My treasures are laid up somewhere beyond the blue
My mom & her mother watching the wonders of donut-making. Love. It. |
This past summer we found boxes of my old pictures and journals at my grandmother's house. Most of them are still sitting in those boxes, despite the fact that multiple visitors have commented about the empty frames hung on our apartment walls. "We just needed something on the wall." A stack of weathered journals beside our bed calls nightly.
The angels beckon me from heaven's open door
And I can't feel at home in this world anymore.
Home. Isaac and I have been talking this week about the definition of home. Our conversation becomes a list of ingredients for a favorite stew: each location or house in which we have lived savored and, any of which left out, would alter the recipe.
We agreed that both the home in which our parents live and our current location as a couple come closest to being called home. It's a bittersweet admission.

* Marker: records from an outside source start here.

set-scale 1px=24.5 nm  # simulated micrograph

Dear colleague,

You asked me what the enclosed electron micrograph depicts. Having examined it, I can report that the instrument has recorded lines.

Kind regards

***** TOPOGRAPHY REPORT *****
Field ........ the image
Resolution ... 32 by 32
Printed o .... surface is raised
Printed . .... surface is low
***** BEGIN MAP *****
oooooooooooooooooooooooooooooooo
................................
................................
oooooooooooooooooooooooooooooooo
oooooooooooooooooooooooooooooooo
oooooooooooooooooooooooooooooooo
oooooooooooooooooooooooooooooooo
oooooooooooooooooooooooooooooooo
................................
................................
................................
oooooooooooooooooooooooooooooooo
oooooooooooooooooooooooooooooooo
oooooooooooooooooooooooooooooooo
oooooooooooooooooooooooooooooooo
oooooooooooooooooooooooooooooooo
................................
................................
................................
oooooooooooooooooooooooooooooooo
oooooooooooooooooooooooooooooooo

By faith Abraham, when called to go to a place he would later receive as his inheritance, obeyed and went, even though he did not know where he was going. By faith he made his home in the promised land like a stranger in a foreign country; he lived in tents, as did Isaac and Jacob, who were heirs with him of the same promise. For he was looking forward to the city with foundations, whose architect and builder is God. ~ Hebrews 11:8-10
Happy Thanksgiving. May we live obediently, lovingly in this land while we gratefully look forward to the next city.